As a DevOps engineer, use the Automation Service Broker catalog to provision a GPU-enabled Tanzu Kubernetes Grid cluster with the NVIDIA GPU Operator configured and licensed, and ready to run GPU-enabled container workloads.
Procedure
- Log in to VMware Aria Automation at https://<aria_automation_cluster_fqdn>/csp/gateway/portal.
- On the main navigation bar, click Services.
- On the My Services page, click Service Broker.
- On the Consume tab, on the navigation bar, click Catalog.
- In the AI Kubernetes Cluster card, click Request .
- Configure the following settings and click Submit.
Setting Value Version Version of the catalog item Project Project where you want it to be deployed and the name for the deployment Deployment Name Name for the resulting deployment Control plane > Node count Number of control place nodes Control plane > VM Class VM class, based on CPU and memory requirements, for the control plane nodes Workers > Node count Number of worker nodes Workers > VM Class GPU-enabled VM class for the worker nodes NVIDIA AI enterprise API key The API key for access to the NVIDIA NGC registry. The API key is required to download the Helm charts of NVIDIA GPU Operator.

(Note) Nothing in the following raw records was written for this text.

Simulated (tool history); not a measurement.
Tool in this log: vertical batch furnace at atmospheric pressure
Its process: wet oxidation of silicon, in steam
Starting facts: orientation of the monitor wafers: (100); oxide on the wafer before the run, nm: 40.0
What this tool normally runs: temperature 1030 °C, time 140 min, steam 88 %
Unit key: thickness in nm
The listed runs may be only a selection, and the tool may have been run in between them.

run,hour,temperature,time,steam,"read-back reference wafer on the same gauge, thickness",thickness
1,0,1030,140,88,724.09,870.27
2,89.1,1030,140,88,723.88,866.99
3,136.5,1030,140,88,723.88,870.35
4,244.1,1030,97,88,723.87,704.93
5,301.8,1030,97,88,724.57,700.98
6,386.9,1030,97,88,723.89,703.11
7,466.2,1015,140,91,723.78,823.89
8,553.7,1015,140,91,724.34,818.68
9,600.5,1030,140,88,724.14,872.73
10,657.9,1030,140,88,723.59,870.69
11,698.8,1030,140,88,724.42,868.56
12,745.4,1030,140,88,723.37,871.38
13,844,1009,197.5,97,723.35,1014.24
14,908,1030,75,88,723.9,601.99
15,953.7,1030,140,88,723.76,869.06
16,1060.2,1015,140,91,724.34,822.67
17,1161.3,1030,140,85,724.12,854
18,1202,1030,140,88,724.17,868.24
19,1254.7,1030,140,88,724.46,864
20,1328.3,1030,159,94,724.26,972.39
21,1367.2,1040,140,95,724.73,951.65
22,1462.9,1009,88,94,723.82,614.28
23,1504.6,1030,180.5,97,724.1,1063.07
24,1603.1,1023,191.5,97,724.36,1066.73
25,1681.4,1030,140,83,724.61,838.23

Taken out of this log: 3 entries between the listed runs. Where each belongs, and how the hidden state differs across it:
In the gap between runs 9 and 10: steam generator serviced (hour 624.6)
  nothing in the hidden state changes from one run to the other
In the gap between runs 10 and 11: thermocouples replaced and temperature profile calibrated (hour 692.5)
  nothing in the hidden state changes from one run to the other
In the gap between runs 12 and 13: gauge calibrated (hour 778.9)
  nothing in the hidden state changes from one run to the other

- Monitor the deployment process.
- On the Consume tab, click Deployments > Deployments.
- Click the name of deployment and then click the History tab.
- After the deployment is completed, review the details to access the AI-ready TKG cluster by using kubectl.
- Verify the NVIDIA GPU Operator deployment by running the following kubectl command on the Supervisor.
kubectl get pods -n gpu-operator
- Verify the NVIDIA license by running the following command.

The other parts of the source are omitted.